It has weakened against the dollar and Japanese yen but gained some ground against the New Zewland dollar. Over the past few weeks, the EURUSD has found itself within a very wide range with resistance at 1.2200 and support at 1.2000. Given how prices have cut below the 100 Simple Moving Average and pressing down fiercely against the 1.2000, the path of least resistance certainly points south.
The technicals swing in favour of bears on the daily timeframe. Prices are trading well below the 20 & 50 Simple Moving Average while the MACD trades to the downside. A solid daily close below 1.2000 could inspire a decline towards 1.9500 and 1.1920. Should 1.2000 prove to be reliable support, a rebound back towards 1.2050 and 1.2130 could be on the table.
Although the technicals are turning increasingly bearish, the fundamentals could still throw a proverbial wrench in the works for sellers. Later this morning, the Eurozone inflation reading and Germany’s unemployment rate will be published. Markets are expecting inflation to hold steady at 0.9% while the core reading is forecast to cool from 1.4% to 1.1%. The unemployment rate in Europe’s largest economy to projected to hold steady at 6%, unchanged from January.
Back to the technicals…
It is a different story on the weekly charts for the EURUSD. Prices respecting a bullish weekly channel and there have been consistently higher highs and lows. This is bull territory with bears under threat if prices trade back above 1.2150. A strong weekly close below 1.2000 could give the thumbs up for sellers to target 1.1900 and 1.1700.

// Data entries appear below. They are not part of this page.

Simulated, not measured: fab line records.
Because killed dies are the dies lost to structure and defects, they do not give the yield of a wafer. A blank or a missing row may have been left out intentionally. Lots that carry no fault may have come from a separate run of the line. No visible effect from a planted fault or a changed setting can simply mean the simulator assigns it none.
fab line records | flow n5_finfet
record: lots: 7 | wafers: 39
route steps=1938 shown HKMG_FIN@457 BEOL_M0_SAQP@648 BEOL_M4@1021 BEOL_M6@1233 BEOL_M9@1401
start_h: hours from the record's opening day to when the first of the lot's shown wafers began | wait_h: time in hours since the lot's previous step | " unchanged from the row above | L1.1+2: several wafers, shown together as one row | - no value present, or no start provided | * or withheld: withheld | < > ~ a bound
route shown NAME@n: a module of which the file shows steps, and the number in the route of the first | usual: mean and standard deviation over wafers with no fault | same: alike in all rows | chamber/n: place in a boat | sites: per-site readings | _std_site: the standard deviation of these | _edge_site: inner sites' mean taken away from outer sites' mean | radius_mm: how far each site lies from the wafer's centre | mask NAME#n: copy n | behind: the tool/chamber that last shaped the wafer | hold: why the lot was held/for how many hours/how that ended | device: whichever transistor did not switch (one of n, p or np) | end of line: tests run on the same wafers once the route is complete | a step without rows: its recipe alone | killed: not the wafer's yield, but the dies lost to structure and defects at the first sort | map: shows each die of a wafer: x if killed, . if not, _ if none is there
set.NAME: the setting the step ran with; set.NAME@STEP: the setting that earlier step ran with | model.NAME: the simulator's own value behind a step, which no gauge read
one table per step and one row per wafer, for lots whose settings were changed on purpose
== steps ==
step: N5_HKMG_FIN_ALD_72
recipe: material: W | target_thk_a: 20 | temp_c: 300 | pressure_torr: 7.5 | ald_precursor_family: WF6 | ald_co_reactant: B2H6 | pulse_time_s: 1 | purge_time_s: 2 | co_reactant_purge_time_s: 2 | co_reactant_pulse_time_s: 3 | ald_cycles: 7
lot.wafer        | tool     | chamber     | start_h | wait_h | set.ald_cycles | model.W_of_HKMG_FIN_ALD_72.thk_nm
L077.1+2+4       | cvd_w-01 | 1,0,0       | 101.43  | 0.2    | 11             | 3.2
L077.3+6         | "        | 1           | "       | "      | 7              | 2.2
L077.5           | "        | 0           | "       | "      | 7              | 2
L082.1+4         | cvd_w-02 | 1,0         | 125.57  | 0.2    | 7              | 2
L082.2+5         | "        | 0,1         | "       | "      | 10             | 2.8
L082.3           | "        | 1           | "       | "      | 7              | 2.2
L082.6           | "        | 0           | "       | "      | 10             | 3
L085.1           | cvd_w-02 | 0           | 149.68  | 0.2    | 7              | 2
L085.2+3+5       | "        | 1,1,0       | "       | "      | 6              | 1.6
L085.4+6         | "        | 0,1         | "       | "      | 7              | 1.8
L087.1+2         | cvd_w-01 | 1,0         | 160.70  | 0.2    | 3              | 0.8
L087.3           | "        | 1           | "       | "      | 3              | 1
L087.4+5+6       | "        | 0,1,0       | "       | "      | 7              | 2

1.20 pivotal on monthly timeframe
It is safe to say that the EURUSD remains bullish on the monthly timeframe. Prices are trading above the 100 SMA while the Relative Strength Index has yet to hit overbought levels above 70.00. If 1.2000 can hold the fort and keep bears out, prices could rebound back towards 1.2348. However, a solid monthly close below 1.2000 is likely to spell trouble for the bullish trend with the next key point of interest around 1.1600.